Skip to content

Latest commit

 

History

History
135 lines (97 loc) · 4.59 KB

File metadata and controls

135 lines (97 loc) · 4.59 KB

Graph Diff Emission (RFC)

Date: 2026-01-21

Summary

Instead of emitting full graph snapshots every time something changes, we want to emit incremental diffs. This RFC defines the diff message format, how we batch and order changes, and the algorithm for computing diffs—including how we handle nodes that move within the graph.

Goals

  • Emit compact diffs for canonical and transitive graphs via Kafka
  • Let consumers replay diffs to reconstruct the canonical tree
  • Produce deterministic, stable output for testing and downstream processing
  • Keep it fast for 100k+ node graphs with small change rates

Non-Goals

  • Changing how canonical and transitive graphs are computed
  • Emitting multiple edge paths to the same node (diffs stay tree-like and lossy)
  • Tracking changes incrementally during traversal (we compute full diffs after the fact)

Current State

Today, Atlas emits full canonical trees whenever it detects a change. It computes the canonical graph via BFS with topic-edge attachments, and uses tree hashes to detect changes. Earlier exploration lives in:

  • atlas/docs/graph-diff-emission.md
  • atlas/docs/graph-diff-algorithm-exploration.md

This RFC formalizes the format and algorithm we'll use going forward.

Diff Message Schema

We introduce two diff message types—one for canonical graphs, one for transitive:

message CanonicalGraphDiff {
  uint32 schema_version = 1;
  bytes root_id = 2;
  repeated NodeChange changes = 3;
  blockchain_metadata.BlockchainMetadata meta = 4;
}

message TransitiveGraphDiff {
  uint32 schema_version = 1;
  bytes root_id = 2;
  repeated NodeChange changes = 3;
  blockchain_metadata.BlockchainMetadata meta = 4;
}

message NodeChange {
  bytes space_id = 1;
  ChangeType type = 2;
  optional uint32 distance = 3;     // required for ADDED / MOVED
  optional EdgeInfo parent_edge = 4; // required for ADDED / MOVED
}

message EdgeInfo {
  bytes source = 1;
  oneof edge_type {
    VerifiedEdge verified = 2;
    RelatedEdge related = 3;
    TopicEdge topic = 4;   // includes topic_id
    EditorEdge editor = 5;
    MemberEdge member = 6;
  }
}

message TopicEdge {
  bytes topic_id = 1;
}

enum ChangeType {
  ADDED = 0;
  REMOVED = 1;
  MOVED = 2;
}

Batching and Ordering

Each diff event represents a complete batch of changes for a single graph update. Consumers should apply the whole batch atomically. Within a batch, changes are sorted by space_id for determinism.

Move Encoding

When a node's position changes (new parent, different distance, different edge type), we emit an explicit MOVED change rather than a remove+add pair.

Why?

  • No ordering dependencies between operations
  • Clear semantics for reparenting, distance changes, and edge-type changes
  • Since Atlas has no external consumers yet, we can pick the cleanest model for future clients

The three change types:

  • ADDED: Node newly entered the canonical set
  • REMOVED: Node left the canonical set
  • MOVED: Node stayed canonical but changed position (same payload as ADDED)

Canonical Edge Semantics

Each node has exactly one canonical parent edge—the first one discovered by BFS at minimum distance. This means diffs are lossy: we don't emit alternative edges or longer paths to the same node.

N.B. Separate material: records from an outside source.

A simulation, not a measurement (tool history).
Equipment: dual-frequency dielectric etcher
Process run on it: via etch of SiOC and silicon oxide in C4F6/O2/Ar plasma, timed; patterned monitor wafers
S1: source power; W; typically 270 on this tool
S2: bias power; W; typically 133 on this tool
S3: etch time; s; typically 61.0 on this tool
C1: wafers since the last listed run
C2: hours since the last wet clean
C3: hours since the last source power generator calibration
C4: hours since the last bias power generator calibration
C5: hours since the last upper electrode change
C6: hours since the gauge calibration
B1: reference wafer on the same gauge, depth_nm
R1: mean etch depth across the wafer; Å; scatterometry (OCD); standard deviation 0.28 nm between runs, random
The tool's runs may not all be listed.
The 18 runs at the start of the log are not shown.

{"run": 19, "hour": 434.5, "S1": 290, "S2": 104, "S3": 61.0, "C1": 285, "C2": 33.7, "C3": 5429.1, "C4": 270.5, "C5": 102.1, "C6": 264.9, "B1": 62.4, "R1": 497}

The root node is implicit and never appears in diffs. Distance values are authoritative for consumers that need hop counts.

Diff Computation Approach

We'll use a sorted vector merge:

  1. Build a Position map for old and new graphs via BFS (first-seen per space_id)
  2. Convert to sorted vectors of (space_id, position)
  3. Merge-join to emit added/removed/changed entries

Why this approach?

  • Deterministic output
  • Simple to implement and operate
  • Fast enough in practice for 100k nodes with small change rates

Benchmark results (mocked 100k nodes, ~1% add/remove/move):

  • Sorted merge diff-only: ~0.5–0.7ms
  • Build+diff (including data construction): ~70–90ms
  • Roaring/BTree are competitive but add complexity (need UUID→integer mapping)

Open Questions

  • Do we want a schema_version field, or rely on topic versioning?
  • Should we publish a compatibility guarantee for consumer replays?

Alternatives Considered

  • HashMap comparison: Simple but slower due to random access patterns
  • RoaringTreemap with UUID→u64 mapping: Competitive performance but adds persistent mapping complexity
  • Event-driven diffs: Faster in typical cases but significantly more complex to implement

Migration Plan

  1. Add diff messages to schema (including MOVED)
  2. Emit diffs to new Kafka topics (canonical and transitive)
  3. Optionally keep full snapshots during transition